Daren O’Brien, director at London-based Aurora Financial Solutions said he welcomed the move to make insurers responsible for ensuring clients are getting advice, but as with the initial pension freedoms he is worried what caveats and guarantees they will now demand from independent financial advisers.

“The impact will be to create extra work for us even if we choose not to be involved as we will still have to plan why and how we deal with any enquiries and include these within our central investment process.

“We often sit waiting on phones to speak with providers and I can’t see them being any better within this market. It will simply add to the delays and costs for our clients.

“It’s a great idea that there won’t be commissions payable on these. Many clients will already have paid commission via the charges when implementing an annuity and so they should be added again for a reversal to sell the same annuity. IFAs should be charging fees anyway to their clients for any work recommended or otherwise.”

Paul Lindfield, director at Manchester-based Sedulo Wealth Management said that he welcomed the move to make providers responsible for ensuring advice is given pre-sale.

“It will potentially stop wholesale mis-selling by boiler house type firms as with the scams being generated through recent pensions freedom.”

He noted that it squarely puts the responsibility and liability on the advisers yet again.

“The annuity provider market has taken a bit of kicking with pensions freedoms, and so the blame and cost couldn’t possibly rest with them.

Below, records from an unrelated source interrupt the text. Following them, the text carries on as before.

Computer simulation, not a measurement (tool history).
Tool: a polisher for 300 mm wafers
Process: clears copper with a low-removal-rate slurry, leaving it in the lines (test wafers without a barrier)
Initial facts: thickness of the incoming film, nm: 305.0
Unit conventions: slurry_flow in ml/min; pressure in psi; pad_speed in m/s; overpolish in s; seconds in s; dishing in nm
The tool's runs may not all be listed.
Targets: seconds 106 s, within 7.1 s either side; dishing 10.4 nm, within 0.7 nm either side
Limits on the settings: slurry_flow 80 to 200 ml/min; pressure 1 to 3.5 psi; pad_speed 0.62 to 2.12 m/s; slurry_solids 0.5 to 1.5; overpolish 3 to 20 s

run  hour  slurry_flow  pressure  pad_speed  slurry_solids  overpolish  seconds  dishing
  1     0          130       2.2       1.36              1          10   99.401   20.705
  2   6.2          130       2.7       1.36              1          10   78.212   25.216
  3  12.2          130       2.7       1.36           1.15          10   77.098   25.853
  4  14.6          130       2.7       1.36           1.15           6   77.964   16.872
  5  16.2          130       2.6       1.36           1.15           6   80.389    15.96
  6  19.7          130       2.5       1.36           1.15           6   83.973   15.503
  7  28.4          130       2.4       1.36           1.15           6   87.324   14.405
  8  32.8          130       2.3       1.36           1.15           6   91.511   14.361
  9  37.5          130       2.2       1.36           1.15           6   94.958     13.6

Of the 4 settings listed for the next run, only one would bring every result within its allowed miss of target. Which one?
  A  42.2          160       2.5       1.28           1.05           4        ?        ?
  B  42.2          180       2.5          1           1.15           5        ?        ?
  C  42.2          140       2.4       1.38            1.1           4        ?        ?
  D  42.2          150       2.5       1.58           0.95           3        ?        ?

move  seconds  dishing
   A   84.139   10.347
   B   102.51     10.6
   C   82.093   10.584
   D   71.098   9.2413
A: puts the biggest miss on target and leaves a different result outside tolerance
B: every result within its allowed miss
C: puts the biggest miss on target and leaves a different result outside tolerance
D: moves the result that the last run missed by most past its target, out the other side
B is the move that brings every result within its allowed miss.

In terms of the ban on broker commission on annuity re-selling, he said there was no impact for IFAs who are fee and/or adviser charged remunerated.

“No hiding behind commissions or blurring the lines of impartiality because one provider pays more commission.

“But overall, I generally think that the second hand market is bad idea as people vastly under estimate their longevity, and ultimately I believe we will be looking back at what poor consumer outcomes were generated from this move.”